Voters with disabilities outnumber minority groups and could prove a powerful voting bloc — if they’re ever given easy access to polling places on Election Day. According to a new report from the Rutgers University School of Management and Labor Relations, about 35.4 million disabled people will be eligible to vote in the November 2016 election, a larger group than African American or Hispanic voters. It represents an increase of nearly 11 percent since 2008, a higher rate of growth than among voters without disabilities. The trick is turning those eligible voters into likely voters, Rutgers professor Douglas Kruse said. According to the report, only 46 percent of eligible disabled voters are projected to actually cast a vote.
“Over the last century, people with disabilities have not been part of mainstream life, in general,” said Kruse, a co-author of the report. “The relative neglect of people with disabilities just stems from that lingering social exclusion. They haven’t fully incorporated them into social life and political life.”

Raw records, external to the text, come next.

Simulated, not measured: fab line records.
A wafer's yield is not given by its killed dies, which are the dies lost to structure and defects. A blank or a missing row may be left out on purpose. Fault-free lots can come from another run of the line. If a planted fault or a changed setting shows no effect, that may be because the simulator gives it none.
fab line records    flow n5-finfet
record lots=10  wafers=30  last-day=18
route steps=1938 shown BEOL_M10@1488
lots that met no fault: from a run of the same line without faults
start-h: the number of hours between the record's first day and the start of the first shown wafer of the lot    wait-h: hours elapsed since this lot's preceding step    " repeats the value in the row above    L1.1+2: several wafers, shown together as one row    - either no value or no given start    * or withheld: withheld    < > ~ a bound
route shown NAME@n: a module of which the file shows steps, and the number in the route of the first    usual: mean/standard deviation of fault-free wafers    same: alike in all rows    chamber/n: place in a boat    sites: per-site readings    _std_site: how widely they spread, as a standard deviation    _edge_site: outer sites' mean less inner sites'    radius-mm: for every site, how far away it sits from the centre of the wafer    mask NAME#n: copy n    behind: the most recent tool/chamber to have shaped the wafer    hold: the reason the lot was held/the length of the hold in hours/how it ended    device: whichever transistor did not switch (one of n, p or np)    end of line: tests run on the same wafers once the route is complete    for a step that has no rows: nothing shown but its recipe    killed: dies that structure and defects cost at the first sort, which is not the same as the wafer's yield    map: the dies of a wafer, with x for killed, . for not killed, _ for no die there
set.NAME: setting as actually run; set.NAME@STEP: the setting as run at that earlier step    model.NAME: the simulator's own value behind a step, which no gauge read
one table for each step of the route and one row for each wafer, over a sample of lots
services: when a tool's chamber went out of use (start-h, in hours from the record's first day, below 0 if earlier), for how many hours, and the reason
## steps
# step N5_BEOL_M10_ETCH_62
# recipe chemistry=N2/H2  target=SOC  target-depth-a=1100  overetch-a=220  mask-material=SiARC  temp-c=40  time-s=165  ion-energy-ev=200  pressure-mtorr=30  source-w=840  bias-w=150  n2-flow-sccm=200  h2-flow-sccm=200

It comes down to obstacles faced at the polls, Kruse said. For example, more than 20.1 eligible voters are expected to have a mobility impairment likely requiring a handicap ramp to enter the building. An expected 6.3 million will have a visual impairment, requiring assistance in the ballot booth.
Often, that assistance isn’t available. In 2012, about 30 percent of voters with disabilities reported facing an obstacle to voting. Only 8 percent of other voters reported an obstacle.